Thankfully this probably isn’t actually true as we soon learn the truth about the water tombs. Having previously established the liquid is actually the dark water of the title which only shows organic material the tanks are drained to reveal the skeletons are actually the interior of Cybermen.
This is a great reveal, with the subtle presence of the linked circles shown throughout the episode actually being the distinctive design of a Cyberman eye (something the Doctor almost notices). One can only imagine the impact that this would have had if it hadn’t been in every promotional image for this episode and in the teaser trailer.
After despatching Dr Chang Missy goads the Doctor with her plan, using a slice of the Matrix to upload the minds of the dead, delete their emotions and download them into their upgraded Cybermen forms. Questioned about how she got hold of Gallifreyan technology she reveals she is a Time Lady.
Meanwhile Clara has been able to contact Danny in the nethersphere. Realising if he confirms his identity Clara will kill herself (another very dark idea) he deliberately fails her test, repeatedly saying that he loves her. A very emotional scene that makes Danny relatable and sympathetic (unlike Clara at this point).

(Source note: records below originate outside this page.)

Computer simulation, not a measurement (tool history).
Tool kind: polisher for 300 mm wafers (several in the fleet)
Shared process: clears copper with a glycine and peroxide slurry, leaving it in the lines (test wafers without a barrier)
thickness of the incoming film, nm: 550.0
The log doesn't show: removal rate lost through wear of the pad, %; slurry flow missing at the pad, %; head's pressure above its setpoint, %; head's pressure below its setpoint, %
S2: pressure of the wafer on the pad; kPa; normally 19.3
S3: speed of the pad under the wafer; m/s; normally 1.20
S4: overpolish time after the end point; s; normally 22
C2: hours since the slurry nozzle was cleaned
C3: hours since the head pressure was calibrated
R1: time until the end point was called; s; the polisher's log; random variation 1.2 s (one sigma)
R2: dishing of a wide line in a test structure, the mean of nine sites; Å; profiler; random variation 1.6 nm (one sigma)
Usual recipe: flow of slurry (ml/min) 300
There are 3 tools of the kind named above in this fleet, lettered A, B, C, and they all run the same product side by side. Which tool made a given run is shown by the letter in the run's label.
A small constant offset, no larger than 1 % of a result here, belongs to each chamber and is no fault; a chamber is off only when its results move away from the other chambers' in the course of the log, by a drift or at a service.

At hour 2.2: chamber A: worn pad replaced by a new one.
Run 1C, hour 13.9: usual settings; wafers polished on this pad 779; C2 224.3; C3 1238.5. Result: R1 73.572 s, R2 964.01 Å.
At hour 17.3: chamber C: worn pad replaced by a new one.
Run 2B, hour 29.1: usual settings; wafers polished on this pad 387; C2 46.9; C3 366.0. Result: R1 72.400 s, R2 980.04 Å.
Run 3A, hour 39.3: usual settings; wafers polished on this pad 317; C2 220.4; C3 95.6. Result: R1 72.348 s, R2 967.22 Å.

Danny is devastated by this and Seb explains that Danny can delete his emotions. This reveals the true insidiousness of the villain’s plan, that the victims willingly become the emotionless Cybermen. This isn’t too dissimilar to the Cybermen’s plan in the 8th Doctor comic ‘The Flood’.
In the real world the Doctor is powerless to stop the Cybermen stomping out of the mausoleum which is revealed to be St Paul’s Cathedral. Missy explains that all across the world the graves are about to give birth, exploiting the fact that the dead outnumber the living. She then reveals who she is.
The revelation that was kept secret (although clearly foreshadowed) is that Missy is actually the Master, proving once and for all that Time Lords can change gender. This is a wonderful return for the Doctor’s old nemesis. So far Michelle Gomez has been delightful in the role and the gender swap should lead to an interest new dynamic between the Doctor and the Mistress.
This is a strong first half of a story, dripping in atmosphere and playing up the darker aspects of Doctor Who. With all of the exposition and setup out of the way part 2 should be thrilling.
I reserve my final judgement until the actual conclusion. For the moment I enjoyed what was shown here and I’m relived that the revelation about the nethersphere was actually artificially created by the Mistress, rather than the natural state of the Doctor Who universe (which would have had huge implications).